New York City is increasingly the land of the street-level studio. An ever-increasing number of broadcast and cable networks can't seem to get enough of gawking passersby and the city's hustle and bustle.
The final touches are being put on Paula Zahn's new home at CNN, as American Morning With Paula Zahn
prepares to launch from a new home at Sixth Avenue and 51st Street in the coming weeks. CNN's arrival makes five nationally broadcast morning shows that originate within viewing distance of the hustle and bustle of Manhattan streets.
"It's a fantastic location, and we have our own plaza so we can do all sorts of things outside, but inside my vision was that we wanted something that had some high-tech sort of things but was warmed down with colors and textures," says Guy Pepper, CNN executive director.

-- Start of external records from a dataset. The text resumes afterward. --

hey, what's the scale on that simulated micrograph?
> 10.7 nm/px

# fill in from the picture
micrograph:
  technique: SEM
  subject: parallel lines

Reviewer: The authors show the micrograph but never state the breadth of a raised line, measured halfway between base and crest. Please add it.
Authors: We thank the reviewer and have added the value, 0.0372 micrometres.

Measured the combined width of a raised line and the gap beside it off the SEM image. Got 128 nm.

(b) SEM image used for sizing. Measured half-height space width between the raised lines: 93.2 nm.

The street-level studio will feature wraparound windows on three sides, giving viewers and studio guests a look at Radio City Music Hall, traffic on Sixth Avenue and also Time Life Plaza, where concerts and other outdoor events will take place.
The principal architect is Meridian Design Associates. "The driving force that picked the place was its presence on the street and the ability to connect CNN to the person on the street and do what we call branding in place," says Bice Wilson of Meridian Design. "That means that CNN's content from the inside out would be associated with the place."
Meridian Design Principal Antonio Argibay headed up the project, which offered a number of structural challenges. A concrete column had to be removed from the center of the studio space. Removing the 100,000-pound column obviously meant figuring out another way to handle weight distribution. So a beam was put across the ceiling of the studio, and two sloping columns at the end of the beam transfer the load to a 68,000-pound beam below the studio. That beam redistributes the load to three columns underground.
The facility includes two studios: the 2,000-square-foot street-level studio and a 1,000-square-foot studio currently used for Connie Chung Tonight. The main control room is located across town at 5 Penn Plaza, connected via fiber link.
A studio with glass walls on three sides introduces a number of new elements into planning. Security, noise and light all become obstacles.
"There's a requirement to provide a certain amount of ballistic abatement for the safety of the guests, especially when you're in a fish bowl," says Argibay. "That has to be addressed with bullet-resistant glass."
The problem with such glass is that it requires a number of glass pieces to be layered together. The result is the glass turns green. Enter the German glassmakers and the low-iron glass known as Water White.
Glass like that comes at a price, by itself costing $800,000. Even so, total cost of the facility is less than ABC's Times Square Good Morning America
studio and substantially less on a square-foot basis than CBS's Early Show
Each piece of glass weighed more than 3,000 pounds and was ordered seven months ahead of construction to ensure that the construction would fit the windows perfectly. "Normally, when you do glazing, you wait until the frame is done and then measure, to compensate for imperfections in craftsmanship," says Wilson. "But we couldn't do that."
Windows introduce other factors as well. Environmental control becomes important: Condensation can quickly become a problem in a studio with windows where temperature can vary from zero to 100 degrees over the course of the year. The solution is to build a second set of glass walls angled inward within the outer glass walls. This creates a 2.5- to 4-foot cavity that can then be heated or cooled to maintain consistent conditions, preventing condensation and other problems.
"The space is a thermal buffer and needs to be managed," explains Wilson. "There can't be a big temperature delta from one side to the other because, if [it is] super-heated on one side and cold on the other, you can get into cracking."
Pepper says that the expanse of glass that surrounds the set will be important in keeping the look interesting and innovative. The set will also have moving walls, offering additional flexibility that is different from other sets.
"We'll keep it comfortable and inviting because that's what a morning show is about," adds Pepper.
Looking into the studio will be an important part of the new facility. Production Design Group installed four-color tickers and 50-inch plasma screens facing out to the street to make the studio worth a stop. Speakers have also been installed.
Production Design Group put together the external facade and internal sets. The ticker, says President Erik Ulfers, will run headlines and promotions for CNN, and the flat-screen monitors will be used in a variety of ways. During the morning program, it'll run the program feeds, and the interior-mounted speakers will provide an audio feed of the program for people outside the studio.
The goal, he says, is to convey a strong sense of place—both inside and outside. Being on the street with 180 degrees of exposed glass, creating a theater-in-the-round, provides unique opportunities. "The extra corner as opposed to other programs provides a little more transparency into the space," he says. "It'll give a larger panorama."